Whamcloud - gitweb
* userspace (catamount) ptllnd changes
- Error handling
Ensure all communications complete in finite time. Ensure errors cause
clean peer state teardown so that communications can be re-established
after a peer crash.
Note that this does NOT handle reconnection to a failed LNET router, which
is required for routed configurations.
- Environment tunables
PTLLND_DEBUG (boolean, dflt 0) is a global switch to enable/disable debug
features.
PTLLND_TX_HISTORY (int, dflt debug?1024:0) sets the size of the history
buffer.
PTLLND_ABORT_ON_PROTOCOL_MISMATCH (boolean, dflt 1) calls abort on
connecting to a peer running a different version of the ptllnd protocol.
PTLLND_ABORT_ON_NAK (boolean, dflt 0) abort when a peer sends a NAK
(e.g. because it has timed out this node).

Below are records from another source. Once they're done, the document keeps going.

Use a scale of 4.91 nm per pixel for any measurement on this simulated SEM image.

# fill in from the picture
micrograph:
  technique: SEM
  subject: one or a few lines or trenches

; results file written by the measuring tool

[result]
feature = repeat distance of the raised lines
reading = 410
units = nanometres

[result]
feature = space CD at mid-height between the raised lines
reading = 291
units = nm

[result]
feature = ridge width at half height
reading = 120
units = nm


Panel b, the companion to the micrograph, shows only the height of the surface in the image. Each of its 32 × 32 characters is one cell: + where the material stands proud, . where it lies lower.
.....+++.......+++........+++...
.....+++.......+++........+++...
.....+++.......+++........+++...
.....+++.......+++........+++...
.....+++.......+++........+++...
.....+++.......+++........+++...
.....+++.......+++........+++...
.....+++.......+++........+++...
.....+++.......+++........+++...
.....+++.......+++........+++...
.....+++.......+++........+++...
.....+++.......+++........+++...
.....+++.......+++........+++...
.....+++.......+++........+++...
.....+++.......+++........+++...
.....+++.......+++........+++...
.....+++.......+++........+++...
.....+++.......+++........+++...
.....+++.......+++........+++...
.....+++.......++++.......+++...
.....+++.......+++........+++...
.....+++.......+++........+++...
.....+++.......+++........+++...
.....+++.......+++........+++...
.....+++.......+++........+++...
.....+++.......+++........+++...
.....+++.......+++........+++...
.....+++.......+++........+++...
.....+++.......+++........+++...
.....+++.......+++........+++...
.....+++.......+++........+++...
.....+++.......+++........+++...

PTLLND_DUMP_ON_NAK (boolean, dflt debug?1:0) dumps peer debug and the
history on receiving a NAK
PTLLND_WATCHDOG_INTERVAL (int, dflt 1) sets how often to check some peers
for timed-out communications while the application blocks for
communications to complete.
PTLLND_TIMEOUT (int, dflt 50) is the communications timeout in seconds.
PTLLND_LONG_WAIT (int, dflt debug?5:PTLLND_TIMEOUT) is a time in seconds
after which the ptllnd prints a warning if it blocks for longer during
connection establishment, cleanup after an error or cleanup during shutdown.